Singapore Universities Analysis
Project Overview
The dataset contains data regarding graduate employment outcomes, salaries, and related metrics. The goal was to critique the dataset, model its structure, implement it as a MySQL database, and create a simple Node.js-based web application to query and display insights from the data.
Key Project Stages
- Dataset Analysis and Critique:
- Dataset: GES dataset of Singapore universities.
- Critique:
- Examined the dataset for completeness, consistency, and relevance.
- Identified data fields such as university names, courses, employment rates, median salaries, and job types.
- Questions Formulated:
- What is the average Full-Time Permanent (FTP) and Overall Employment Rates for each university?
- What is the trend in the highest mean and median salaries for each year from 2013 to 2021, along with the corresponding university and degree?
- Which degree is facing a declining Full-Time Permanent (FTP) and Overall Employment Rates?
- E/R Model Creation:
- Entity-Relationship Model:
- Modeled entities such as Universities, Courses, Graduates, and Employment Outcomes.

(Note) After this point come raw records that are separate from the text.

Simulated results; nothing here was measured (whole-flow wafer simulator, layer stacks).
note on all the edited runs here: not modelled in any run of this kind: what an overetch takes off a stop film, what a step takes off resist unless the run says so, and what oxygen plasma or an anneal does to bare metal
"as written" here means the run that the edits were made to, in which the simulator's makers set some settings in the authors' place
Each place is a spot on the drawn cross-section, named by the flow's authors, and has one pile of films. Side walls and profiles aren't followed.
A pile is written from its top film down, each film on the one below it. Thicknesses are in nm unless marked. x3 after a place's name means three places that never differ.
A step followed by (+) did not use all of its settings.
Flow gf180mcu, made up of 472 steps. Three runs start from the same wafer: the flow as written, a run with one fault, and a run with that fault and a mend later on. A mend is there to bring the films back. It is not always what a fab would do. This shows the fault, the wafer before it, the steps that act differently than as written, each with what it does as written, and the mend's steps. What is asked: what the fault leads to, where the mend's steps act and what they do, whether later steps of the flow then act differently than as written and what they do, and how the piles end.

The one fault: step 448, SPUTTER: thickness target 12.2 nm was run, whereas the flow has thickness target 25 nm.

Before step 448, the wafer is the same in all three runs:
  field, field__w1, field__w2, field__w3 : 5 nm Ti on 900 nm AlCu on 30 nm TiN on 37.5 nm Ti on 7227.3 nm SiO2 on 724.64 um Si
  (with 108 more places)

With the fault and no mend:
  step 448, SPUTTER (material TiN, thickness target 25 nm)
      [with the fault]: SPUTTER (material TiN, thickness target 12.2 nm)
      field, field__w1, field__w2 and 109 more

- Defined relationships, such as:
- “Universities offer Courses.”
- “Graduates complete Courses.”
- “Graduates have Employment Outcomes.”
- Adjusted for relational database implementation:
- Normalized the design to reduce redundancy.
- Incorporated primary and foreign keys for all relationships.
- MySQL Database Implementation:
- Built a relational database in MySQL based on the E/R model.
- Populated the database with sufficient data to ensure:
- All tables had meaningful entries.
- Relationships were demonstrated through multiple queries.
- Data Populated:
- Universities: Names, types (public/private).
- Courses: Names, fields, and associated universities.
- Employment Outcomes: Salaries, job types, and rates.
- Web Application Development:
- Built a simple Node.js-based web application to interact with the MySQL database.
- Implemented functionalities to:
- Display lists of universities and courses.
- Query employment outcomes and salaries.
- Answer formulated questions dynamically (e.g., “Which courses offer the highest mean salaries?”).
- Technologies Used:
- Node.js for server-side scripting.
- MySQL as the backend database.
- Basic HTML/CSS/JavaScript for the user interface.
Deliverables
- Report:
- Critique of the dataset.
- E/R diagrams illustrating the database structure.
- Queries demonstrating answers to key questions.
- MySQL Database:
- Populated with GES data.
- Normalized and optimized for queries.
- Node.js Web Application:
- Accessible via a shareable link to a lab environment.
- Interface designed to display and query GES data.
- Dataset Source URL:
- Provided a link to the original dataset for verification and replication.
Project Outcomes
This project successfully demonstrated the ability to analyze a dataset, model it using E/R diagrams, implement a relational database, and develop a web application to query and visualize data. It highlights a strong understanding of database design, web development, and the practical application of data analysis to answer real-world questions.